I always say I’m not great. I don’t think I’m a bad person. I just don’t think I’m a great one. But as I was thinking about this, I asked myself, “What is greatness?” I’m not great in the sense that people will read about me hundreds of years from now. But I think that 100 years from now, there will still be people alive that I will have influenced.
No, I’m not great in the sense of changing the world. But I do a pretty great job of changing individuals’ lives. I’m not saying this to brag. I’m saying it because maybe greatness is a choice. I can’t make the choice to alter history, but I can make the choice to influence someone for the better. I was not born to be an Albert Einstein or a Winston Churchill or an Amelia Earhart or even a Temple Grandin. But I was born to be a Julia Wagstaff, and I’m starting to realize that Julia Wagstaff is pretty great.

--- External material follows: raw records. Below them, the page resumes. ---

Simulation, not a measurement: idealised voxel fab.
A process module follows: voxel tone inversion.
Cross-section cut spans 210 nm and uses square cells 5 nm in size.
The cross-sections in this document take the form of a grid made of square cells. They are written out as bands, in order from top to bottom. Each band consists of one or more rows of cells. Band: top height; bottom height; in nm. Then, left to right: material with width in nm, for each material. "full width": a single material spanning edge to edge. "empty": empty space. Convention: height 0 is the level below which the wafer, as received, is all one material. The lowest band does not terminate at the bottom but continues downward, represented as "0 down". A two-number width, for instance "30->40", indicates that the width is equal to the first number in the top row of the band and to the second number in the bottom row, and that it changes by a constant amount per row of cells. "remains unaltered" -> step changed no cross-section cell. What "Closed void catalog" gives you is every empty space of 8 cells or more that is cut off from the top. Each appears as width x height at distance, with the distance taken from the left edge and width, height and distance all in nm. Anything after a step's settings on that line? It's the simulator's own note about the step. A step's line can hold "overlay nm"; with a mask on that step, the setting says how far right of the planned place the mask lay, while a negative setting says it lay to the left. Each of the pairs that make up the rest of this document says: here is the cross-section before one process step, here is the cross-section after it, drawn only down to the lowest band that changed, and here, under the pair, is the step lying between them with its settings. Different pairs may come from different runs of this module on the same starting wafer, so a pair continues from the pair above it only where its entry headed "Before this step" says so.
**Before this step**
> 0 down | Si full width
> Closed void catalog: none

What I hope you realize from this is not that I am a great person, but that you are, or at least can be, a great person. It comes down to our choices. Do we choose to do what we know is right, even when it’s not fun or popular or easy? Do we choose the little choices every day to make someone’s life better?
I watched this video that a friend posted about regrets. It showed a chalkboard that asked people to write down their biggest regret. As I watched, I tried to think of my biggest regret. I couldn’t think of anything. I just don’t believe in keeping regrets. I don’t believe in holding on to things I wish I could change; so I work hard to either change my regrets or forgive myself or do the things I know I might regret not doing later.
Do I consider myself to be great? No. I’m a work in progress and I mess up a lot and I don’t know what I’m doing a lot of the time and most of the time, I’m really scared. But… I try. Sometimes that’s all greatness is, trying when everything says to give up because you’re not good enough. In that sense, I feel like I can be great. And you can too.